You can decide which attributes are mandatory and which are optional. Based on this configuration, while registering user in Cognito user pool you will need to pass all attributes marked as “Required”. If you want to store any attribute other than the ones listed above — You have the capability to define custom attributes.
The custom attribute can either be “String” or “Number” type. You can also define the min / max length / value for such custom attribute and if the attribute is mutable or not.
Being a user repository, the most important aspect is management of user’s password. While setting up the user pool, you can define characteristics of user’s password. Following are the options you can select from to define the password strength.
If you are defining user pool for a consumer facing application, you should set the user pool to allow user’s to sign themselves up. On the other hand if you want a tighter control over creation of users then you can set it up such that only people with administrator level access to the user pool will be able to create users. So in order for a user to access your application — They first have to request an administrator to create an account for them and provide a temporary password. The user can then login using the temporary password and change it immediately after first login.
Cognito user pool offers multi factor authentication capability out of the box. One thing to note is that this does come at an additional cost of sending SMS text messages to deliver the security code. This means that all users must provide their phone numbers and the phone numbers must be verified during the user signup process. You can choose to not use MFA at all or make it mandatory so that all your users have to mandatorily opt for MFA. The third option is to make it optional and let the user decide if they want to use MFA or not.

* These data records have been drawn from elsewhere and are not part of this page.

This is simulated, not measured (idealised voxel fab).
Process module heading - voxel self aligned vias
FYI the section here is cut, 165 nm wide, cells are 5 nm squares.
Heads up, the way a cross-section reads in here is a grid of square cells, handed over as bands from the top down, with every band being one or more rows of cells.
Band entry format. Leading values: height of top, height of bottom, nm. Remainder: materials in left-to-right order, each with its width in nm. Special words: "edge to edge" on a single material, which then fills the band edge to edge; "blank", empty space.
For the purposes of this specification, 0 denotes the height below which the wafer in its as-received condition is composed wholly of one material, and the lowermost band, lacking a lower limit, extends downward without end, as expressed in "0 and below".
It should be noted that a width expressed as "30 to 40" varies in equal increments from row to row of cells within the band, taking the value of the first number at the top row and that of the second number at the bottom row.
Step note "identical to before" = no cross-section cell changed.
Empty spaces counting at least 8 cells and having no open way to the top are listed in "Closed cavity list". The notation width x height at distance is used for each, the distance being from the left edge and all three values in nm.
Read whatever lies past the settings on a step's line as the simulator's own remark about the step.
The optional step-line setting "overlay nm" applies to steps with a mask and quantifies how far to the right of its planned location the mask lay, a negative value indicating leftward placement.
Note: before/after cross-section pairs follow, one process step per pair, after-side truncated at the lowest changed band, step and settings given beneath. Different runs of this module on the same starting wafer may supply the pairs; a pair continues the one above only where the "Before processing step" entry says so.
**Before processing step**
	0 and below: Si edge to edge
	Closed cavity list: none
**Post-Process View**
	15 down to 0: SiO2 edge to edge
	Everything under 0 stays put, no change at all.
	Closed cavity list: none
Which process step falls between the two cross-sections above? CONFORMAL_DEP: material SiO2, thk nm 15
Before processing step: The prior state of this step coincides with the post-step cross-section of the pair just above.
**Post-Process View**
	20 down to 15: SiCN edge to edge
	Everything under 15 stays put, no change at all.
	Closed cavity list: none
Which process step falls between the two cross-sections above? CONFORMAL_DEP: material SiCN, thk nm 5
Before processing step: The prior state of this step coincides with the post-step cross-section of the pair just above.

One of the most annoying and time consuming support function is to help user’s recover their account after they have forgotten their password. With Cognito user pool, you can give the capability to recover accounts in the hands of your users. When a user forgets their password, they can have a code sent to their verified email or verified phone to recover their account. If you have MFA enabled then it is recommended not allowing phone to be used for both password resets and multi-factor authentication (MFA).
Integration with Simple Email Service
Cognito user pool can use simple email service to send out email messages to the users. These messages include MFA, email verification, welcome email for administrator configured users.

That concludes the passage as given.